Calculating all distances from single points to multiple polygons

This is fairly simple to achieve using QGIS (I think any version will do) and a very simple SQL statement in DB manager. But for that your that must be in some kind of spatial database (Postgis or spatialite). Since it's more accessible to most people, I will assume using spatialite, but the SQL statements are the same for Postgis.

  1. Create a new Spatialite database;
  2. Import your point and polygons layers into the new database;
  3. Open DB manager plugin, select the database and run one of the following SQL statements:

Distance from all points to all polygons boundaries

SELECT 
  f.point_id,
  g.polygon_id,
  st_distance(g.geom, f.geom) AS distance
FROM
  points_table AS f, 
  polygons_table AS g

Distance to all points to related polygons boundaries (assuming that a common field exists)

SELECT 
  f.point_id,
  g.polygon_id,
  st_distance(g.geom, f.geom) AS distance
FROM
  points_table AS f JOIN 
  polygons_table AS g ON (g.common_field = f.common_field)

Distance to all points to related polygons centroids:

SELECT 
  f.point_id,
  g.polygon_id,
  st_distance(f.geom, st_centroid(g.geom)) AS distance
FROM
  points_table AS f JOIN 
  polygons_table AS g ON (g.common_field = f.common_field)

Notice that you can add any field from your layers to the result:

SELECT 
  f.point_id,
  f.point_number,
  g.polygon_id,
  g.parcel_name,
  st_distance(f.geom, st_centroid(g.geom)) AS distance
FROM
  points_table AS f JOIN 
  polygons_table AS g ON (g.common_field = f.common_field)

Or even all fields:

SELECT 
  f.*,
  g.*,
  st_distance(f.geom, st_centroid(g.geom)) AS distance
FROM
  points_table AS f JOIN 
  polygons_table AS g ON (g.common_field = f.common_field)

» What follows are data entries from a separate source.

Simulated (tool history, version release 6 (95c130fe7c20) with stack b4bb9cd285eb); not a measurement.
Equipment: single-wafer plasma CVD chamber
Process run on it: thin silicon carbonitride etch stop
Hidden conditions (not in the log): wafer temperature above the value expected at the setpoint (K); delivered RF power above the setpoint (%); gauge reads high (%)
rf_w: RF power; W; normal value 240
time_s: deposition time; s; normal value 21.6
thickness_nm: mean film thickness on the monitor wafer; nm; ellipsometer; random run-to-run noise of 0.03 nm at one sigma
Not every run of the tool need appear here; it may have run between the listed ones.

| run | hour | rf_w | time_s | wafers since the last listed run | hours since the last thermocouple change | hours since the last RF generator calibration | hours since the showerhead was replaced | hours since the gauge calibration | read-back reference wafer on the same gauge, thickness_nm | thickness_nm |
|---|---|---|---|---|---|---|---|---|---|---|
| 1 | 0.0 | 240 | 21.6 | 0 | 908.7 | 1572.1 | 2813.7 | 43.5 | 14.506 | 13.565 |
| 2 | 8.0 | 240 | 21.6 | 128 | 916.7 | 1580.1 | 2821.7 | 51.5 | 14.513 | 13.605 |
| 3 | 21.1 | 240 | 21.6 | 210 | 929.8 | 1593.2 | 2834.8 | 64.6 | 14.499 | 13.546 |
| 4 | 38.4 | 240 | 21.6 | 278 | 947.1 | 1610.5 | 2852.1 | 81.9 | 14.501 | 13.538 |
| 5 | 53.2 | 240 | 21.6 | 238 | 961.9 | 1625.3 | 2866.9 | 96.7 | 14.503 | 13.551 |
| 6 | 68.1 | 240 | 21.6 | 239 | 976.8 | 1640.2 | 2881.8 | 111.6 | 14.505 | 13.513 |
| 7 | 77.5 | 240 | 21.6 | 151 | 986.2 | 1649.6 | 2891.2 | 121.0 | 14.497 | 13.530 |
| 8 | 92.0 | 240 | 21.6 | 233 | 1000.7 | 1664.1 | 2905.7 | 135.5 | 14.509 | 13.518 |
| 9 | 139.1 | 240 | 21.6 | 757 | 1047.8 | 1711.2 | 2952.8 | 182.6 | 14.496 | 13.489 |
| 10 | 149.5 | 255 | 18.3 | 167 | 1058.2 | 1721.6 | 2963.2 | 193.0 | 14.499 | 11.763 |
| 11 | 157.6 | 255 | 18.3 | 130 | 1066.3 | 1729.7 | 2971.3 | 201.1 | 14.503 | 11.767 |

The Generate Near Table tool in ArcGIS will do what you want, but it requires an Advanced license and will do it for all points/polygons - not just those associated with each other. This means for each of your 95 objects you will get the ranked distance for all 211 properties, so 20,045 rows in the table. You'd either have to filter the resulting table or as Emil suggests automate the task to create selections based on the association and only run it on those groups.

As far as filtering, yes, a join (followed by a definition query or selection) is all you'd need. The tool result gives you IN_FID and NEAR_FID. Depending on how you run the tool (properties near point, or point near property) determine which FID is which. You'd then join your point and property tables (both) to the tool result based on the appropriate FID.

This assumes each of your 211 property records has an attribute that says which of the 95 points they belong to, because the next step is to select (or definition query) all records in the joined table(s) where two fields of one record should match - point name field = property associated point name field. The cases where they don't match are polygons that aren't associated with that point, so you don't care about their distance from that point.